Today has been an emotional rollercoaster for me, and I’m not 100% sure why. I just know that I’m finding myself quite sad this evening. I have a couple theories as to why:
1) I’ve been praying for a large number of people later. Normally prayer does not make me said, and it’s not the actual act of praying that has made me said, but the reason I’ve had to say the prayers. It seems like there are so many people that are sick, struggling, in danger, or having troubles and are in need of prayer right now. It just seems like an overwhelming amount compared to my usual prayer list. This in turn makes me feel sad and guilty. It’s very hard for me to know people are having troubles and there is nothing I can personally do, except for praying for them.
2) The weather today was dreary and cold. There was not a single ray of sunshine that touched my skin today and the chill in the air had me in a jacket and gloves this morning. Normally, I enjoy the cold and the greyness of the air doesn’t bother me, but today it just seemed sad outside. I felt like the weight of the world resided in the sky today and like I would never see sunshine again.
3) My mother and I went baby shopping today for family and a family friend who are both due at the end of the year. Again, this normally doesn’t bother me and I actually had fun while I was partaking in the shopping, but at the same time, it’s just another reminder that we are not pregnant yet.
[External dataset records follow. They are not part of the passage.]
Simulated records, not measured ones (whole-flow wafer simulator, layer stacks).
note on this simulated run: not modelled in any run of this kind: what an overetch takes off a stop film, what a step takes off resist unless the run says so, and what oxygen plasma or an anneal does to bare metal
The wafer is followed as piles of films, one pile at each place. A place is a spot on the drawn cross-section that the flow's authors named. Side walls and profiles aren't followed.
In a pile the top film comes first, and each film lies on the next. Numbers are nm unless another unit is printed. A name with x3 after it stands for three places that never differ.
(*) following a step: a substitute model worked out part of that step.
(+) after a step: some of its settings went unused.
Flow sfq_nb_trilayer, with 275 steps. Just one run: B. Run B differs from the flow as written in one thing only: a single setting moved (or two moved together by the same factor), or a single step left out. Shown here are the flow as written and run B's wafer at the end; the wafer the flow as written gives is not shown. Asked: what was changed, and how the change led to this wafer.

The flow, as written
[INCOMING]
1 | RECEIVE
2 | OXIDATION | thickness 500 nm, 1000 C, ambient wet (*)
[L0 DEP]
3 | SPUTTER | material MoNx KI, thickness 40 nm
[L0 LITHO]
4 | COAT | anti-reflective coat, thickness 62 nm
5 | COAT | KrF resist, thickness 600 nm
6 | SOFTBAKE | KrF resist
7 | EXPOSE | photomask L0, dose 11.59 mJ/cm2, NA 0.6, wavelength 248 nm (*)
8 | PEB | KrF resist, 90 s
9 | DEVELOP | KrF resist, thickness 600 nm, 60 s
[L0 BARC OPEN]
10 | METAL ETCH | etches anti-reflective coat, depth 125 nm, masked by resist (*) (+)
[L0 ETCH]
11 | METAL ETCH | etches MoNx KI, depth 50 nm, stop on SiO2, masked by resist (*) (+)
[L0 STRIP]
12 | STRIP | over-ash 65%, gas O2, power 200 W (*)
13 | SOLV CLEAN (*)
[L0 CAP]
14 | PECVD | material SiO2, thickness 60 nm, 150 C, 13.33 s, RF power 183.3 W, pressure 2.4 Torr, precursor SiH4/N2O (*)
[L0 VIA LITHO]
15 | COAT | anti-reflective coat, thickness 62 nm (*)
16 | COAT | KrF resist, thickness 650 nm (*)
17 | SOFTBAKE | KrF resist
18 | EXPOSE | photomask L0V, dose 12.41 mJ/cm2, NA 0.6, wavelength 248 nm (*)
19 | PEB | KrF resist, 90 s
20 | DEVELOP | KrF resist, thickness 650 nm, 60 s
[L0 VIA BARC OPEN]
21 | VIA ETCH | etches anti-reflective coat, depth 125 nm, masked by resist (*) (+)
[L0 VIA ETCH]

4) My hormones are all over the place. I’m angry, sad, happy, in tears, and laughing within a 5 minute span of time. I don’t know what’s going on with them. I’m also exhausted from this illness still and I’m concerned about the severe pain in my left breast. It’s a pain I’ve never felt before and it hasn’t let up in 24 hours now. I’m hoping it’s just a really bad case of PMS, but if it’s not gone by early next week I think I’m going to make an appointment to get it checked out.
So, I’m guessing that my sadness is tied to a combination of all the above factors. I’m hoping that some extra sleep and a nice big breakfast tomorrow will help me get back out of this funk. I honestly hate feeling sad and I hate relishing in self-pity which I find myself doing a lot tonight.